Thursday, April 15, 2010

Rocky mountain farewell: two decades of friendships in Denver, severely abbreviated as this is just a blog post.

I actually wrote this in parts. I wrote some of it during the move and some after the move. I only edited for clarity(if you can call it that) and spelling to the best of my ability!

It’s really obvious I can’t stand the work of moving and getting our house packed. I am not trying to be selfish. I am not trying to get anything material and just hang out here and eat at restaurants. I can’t stand this haunted house. I can’t stand moving stuff from one house to another. I have done my best to let go of about 100 books (and we know I love books) and 100 more trivial items of unimportance. I have done my best to leave things alone that don’t belong to me when I would rather burn them in a big bonfire (certain photos, certain checkbooks, certain books that don’t belong to either Jeff or me). I will let Jeff inherit the headache I have lived with when he comes for a very short stay.

The only reason I wanted to come to Colorado is to see my friends and the fellowship at AA. That’s not altogether true, I confess. I knew that there was going to have to be a highly organized approach to the move and the disposal of unneeded items. I knew that I was going to have to get as much as I could get done every day and fit in friends and get together around the move and around the BMW, which happens to be a very self absorbed car if I may say so myself. I have gotten some closure, but not in the way that I thought I would. The people I thought I would get to talk to more I haven’t really talked to. Certain people are so distant now, it really does not matter. Some never change. The people I knew I would get to talk to more have been there and I am blessed to know they are not going to just discard me when I am in Florida.

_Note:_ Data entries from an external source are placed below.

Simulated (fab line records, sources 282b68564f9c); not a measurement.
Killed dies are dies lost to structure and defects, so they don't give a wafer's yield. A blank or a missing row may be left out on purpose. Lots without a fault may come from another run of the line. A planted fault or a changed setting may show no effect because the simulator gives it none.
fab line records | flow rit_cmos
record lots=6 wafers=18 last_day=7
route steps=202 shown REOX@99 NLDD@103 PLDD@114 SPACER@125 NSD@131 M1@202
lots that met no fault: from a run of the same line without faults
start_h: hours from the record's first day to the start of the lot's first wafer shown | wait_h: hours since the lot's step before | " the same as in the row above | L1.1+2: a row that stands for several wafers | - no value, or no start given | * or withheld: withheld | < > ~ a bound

It’s so different than moving from Maryland. I had my family, which was hard enough, but I didn't have friends I was leaving. Just family and at 22 I was in a hurry to start an adventure. Here I have a completely different family, my friends. I had no friends really in Maryland, except several (if that) high school friends. I just can’t seem to wrap my head around the fact that I have been here for 17 years (it would be 18 years this Independence Day). That’s almost half my life. I moved to Colorado in 1992 with Bill. I lived on my own since 1995. I lived with two guys VERY temporarily and under very bad circumstances (lost jobs and the like) for less than several months. Other than those undesirable aberrations, I have been independently living in Denver as a single woman from 1995 to 2009. I have made friends before sobriety and since sobriety. It is so interesting that there is ONLY ONE friend that really still has kept in contact with me from back in Pennsylvania through the years in Colorado, though there were some absent years for whatever reason (and I really don’t care why);she knew me in college and in Colorado and did not reunite with me just because of Face book. We went to the Deadbeat Club on Thursdays and we both dated a Bill at one time. We listened to the Cure and other music we had in common and muddled through unreliable cars. Then she married her Bill and had a couple of kids while I was still out there dancing around and doing a lot of experimental living for the rest of the decade (90's).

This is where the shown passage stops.